Missionary Amy Carmichael Part 1

Amy Carmichael
Encouraged? Share this post...

Amy Carmichael

*Affiliate links included.

One of the reasons I love the story of Amy Carmichael is she was a writer who authored at least 35 books and a number of poems.  I loved her writing before I knew her story. The classic book on her life is A Chance to Die by Elisabeth Elliot. She credited Amy’s life story as inspiring her and her husband Jim Elliot (who was killed by Auca Indians on the mission field) to go into missionary service. While serving in India, Amy had received a letter from a young lady who was considering life as a missionary. She asked, “What is missionary life like?” Amy wrote back saying, “Missionary life is simply a chance to die.” (Of course, she meant die to self.)

Amy Carmichael was born in 1867 in northern Ireland. She was a pioneer missionary who spent 55 years in India, never went home on furlough (she said India was home), and saved over 1,000 children from sex slavery.

Amy’s parents were devout Presbyterians and she was the oldest of seven children in a loving but ordered home where children learned that love and obedience are inseparable. This kind of home training may have made it easier for her to obey the commandments of Jesus who said, “If you love me, you will obey what I command.” She learned discipline early. Lapses could bring the ebony ruler called a pandy down on small posteriors. Worse was a dose of “Gregory powder.” The offending child had to say “Thank you, Mother” and would have time to think about his sins while sitting in an outhouse from the powder’s effect.

As a child Amy wished that she had blue eyes rather than brown. Knowing that Jesus could do anything, she prayed that Jesus would change her eye color—and was disappointed when it didn’t happen. (As an adult, she came to realize that her brown eyes probably helped her gain acceptance in India.)

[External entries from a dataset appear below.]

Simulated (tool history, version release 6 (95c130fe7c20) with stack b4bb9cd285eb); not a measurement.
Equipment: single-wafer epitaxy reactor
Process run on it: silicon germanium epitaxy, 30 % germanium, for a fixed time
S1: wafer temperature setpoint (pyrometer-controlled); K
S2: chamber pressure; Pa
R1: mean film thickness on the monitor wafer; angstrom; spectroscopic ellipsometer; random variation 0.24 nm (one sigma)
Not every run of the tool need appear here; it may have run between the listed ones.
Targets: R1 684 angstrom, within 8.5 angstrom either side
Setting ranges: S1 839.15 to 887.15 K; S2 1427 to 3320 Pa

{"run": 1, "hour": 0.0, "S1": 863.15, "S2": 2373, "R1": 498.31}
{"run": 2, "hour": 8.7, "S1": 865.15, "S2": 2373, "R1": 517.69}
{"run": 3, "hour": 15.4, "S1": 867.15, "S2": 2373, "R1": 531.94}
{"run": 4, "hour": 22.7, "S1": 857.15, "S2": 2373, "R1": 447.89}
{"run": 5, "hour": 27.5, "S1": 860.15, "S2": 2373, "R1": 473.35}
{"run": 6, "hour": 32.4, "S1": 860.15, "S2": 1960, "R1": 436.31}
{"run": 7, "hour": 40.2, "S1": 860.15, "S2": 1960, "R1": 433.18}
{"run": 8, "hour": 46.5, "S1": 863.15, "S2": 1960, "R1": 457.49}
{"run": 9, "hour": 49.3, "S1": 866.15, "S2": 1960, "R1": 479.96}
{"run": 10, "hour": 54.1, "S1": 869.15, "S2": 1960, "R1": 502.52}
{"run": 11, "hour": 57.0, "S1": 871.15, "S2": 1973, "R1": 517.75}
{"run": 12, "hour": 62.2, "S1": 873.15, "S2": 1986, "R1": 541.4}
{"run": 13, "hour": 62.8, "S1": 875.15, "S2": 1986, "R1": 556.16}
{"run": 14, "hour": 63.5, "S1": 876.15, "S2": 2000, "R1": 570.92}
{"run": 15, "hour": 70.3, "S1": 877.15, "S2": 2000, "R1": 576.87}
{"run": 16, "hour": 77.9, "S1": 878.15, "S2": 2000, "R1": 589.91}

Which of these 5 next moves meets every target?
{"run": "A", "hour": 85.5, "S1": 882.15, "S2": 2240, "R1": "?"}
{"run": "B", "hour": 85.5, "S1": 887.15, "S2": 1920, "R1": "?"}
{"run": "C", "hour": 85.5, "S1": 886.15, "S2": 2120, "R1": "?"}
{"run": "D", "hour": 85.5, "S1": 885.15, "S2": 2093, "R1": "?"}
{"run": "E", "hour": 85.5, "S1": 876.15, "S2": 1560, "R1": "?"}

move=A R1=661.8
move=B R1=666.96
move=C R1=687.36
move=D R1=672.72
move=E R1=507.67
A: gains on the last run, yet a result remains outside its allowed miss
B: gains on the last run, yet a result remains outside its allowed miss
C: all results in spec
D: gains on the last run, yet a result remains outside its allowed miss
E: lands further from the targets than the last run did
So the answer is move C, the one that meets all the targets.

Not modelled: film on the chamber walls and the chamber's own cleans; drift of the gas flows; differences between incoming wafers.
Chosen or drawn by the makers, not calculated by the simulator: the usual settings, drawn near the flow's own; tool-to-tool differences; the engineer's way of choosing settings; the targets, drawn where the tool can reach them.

At the age of 15, Amy realized that she had not “opened the door” to Jesus. She did and that door stayed wide open as she gave herself to whatever Christ called her to do. The family moved to Belfast and her father died when she was 18. Amy began to follow the teaching of Keswick Bible Conventions that were world famous. She adopted their teaching of being “dead to the world.” At her age that meant not caring for new clothes or parties or boys.

Amy met Mr. Wilson, the cofounder of Keswick, and he took a fatherly interest in her. His only daughter had died at Amy’s age and she became so indispensable in helping him that he eventually asked her mother if she could become “his daughter.” Her mother allowed it. He became her second father and at his insistence she became known as Amy Wilson Carmichael. He personally and financially supported her for the rest of his life. She called him Dear Old Man (D.O.M.)

Mr. Wilson had great influence on her, especially in making her more ecumenical. He was a Quaker but for years supervised a Baptist Sunday School and later attended the Anglican church Sunday nights. Elisabeth Elliot wrote that Amy “learned to value the silence of the Quaker meeting and the beauty of the Anglican service. The varied ways in which Christian worship found expression illuminated for her the Keswick motto, chosen by Wilson, ‘All one in Christ Jesus.’”

Through her training, Amy began teaching Bible studies to poor young factory girls called “shawlies.” The group soon numbered 500, so she had a thriving ministry. But at the Keswick Convention of 1887 in Belfast she heard Hudson Taylor, founder of the China Inland Mission, speak on missionary life. She felt God say to her: “Go ye.” In 1892 she became the first person to be funded by the new Keswick missionary fund. Convinced of her calling to missionary work, she applied to the China Inland Mission. She was ready to sail for Asia when they decided her health (a lifelong battle with neuralgia) made her unfit for the work.

Not believing a mission board was more omniscient than the One who called her, she took an opportunity with the Anglican Missionary Society to go to Japan. While there, trying to learn the difficult language, she became so ill with “Japan head” that doctors said she could not survive the climate. She did a short-term trip to Ceylon, but finally settled in India in November 1895. There she was: “rooted for life.”

[Amy’s story is continued in Part 2 tomorrow.]

Amy Carmichael

 

Tiny Prints - 30% off everything!

About Vicki Huffman

National award-winning journalist Vicki Huffman's latest book is Soon to Come: The Revelation of Jesus Christ. It is a verse by verse exposition of the only purely prophetical book in the New Testament. Her other five books are: The Jesus Moses Knew: How to See Christ in the Old Testament; A Secret Hope (novel); Still Looking: Finding the Peace of God in Job Loss; Plus Living: Looking for Joy in All the Right Places, and The Best of Times. All are available in print and e-book on amazon.com. Vicki is a national award-winning author who has taught the Bible for many years. She was an editor for several Christian publishing houses, including Thomas Nelson and David C. Cook Ministries.

Encouraged? Share this post...

Vicki Huffman

Writer / Editorial Board.
National award-winning journalist Vicki Huffman's latest book is Soon to Come: The Revelation of Jesus Christ. It is a verse by verse exposition of the only purely prophetical book in the New Testament. Her other five books are: The Jesus Moses Knew: How to See Christ in the Old Testament; A Secret Hope (novel); Still Looking: Finding the Peace of God in Job Loss; Plus Living: Looking for Joy in All the Right Places, and The Best of Times. All are available in print and e-book on amazon.com. Vicki is a national award-winning author who has taught the Bible for many years. She was an editor for several Christian publishing houses, including Thomas Nelson and David C. Cook Ministries.

You may also like...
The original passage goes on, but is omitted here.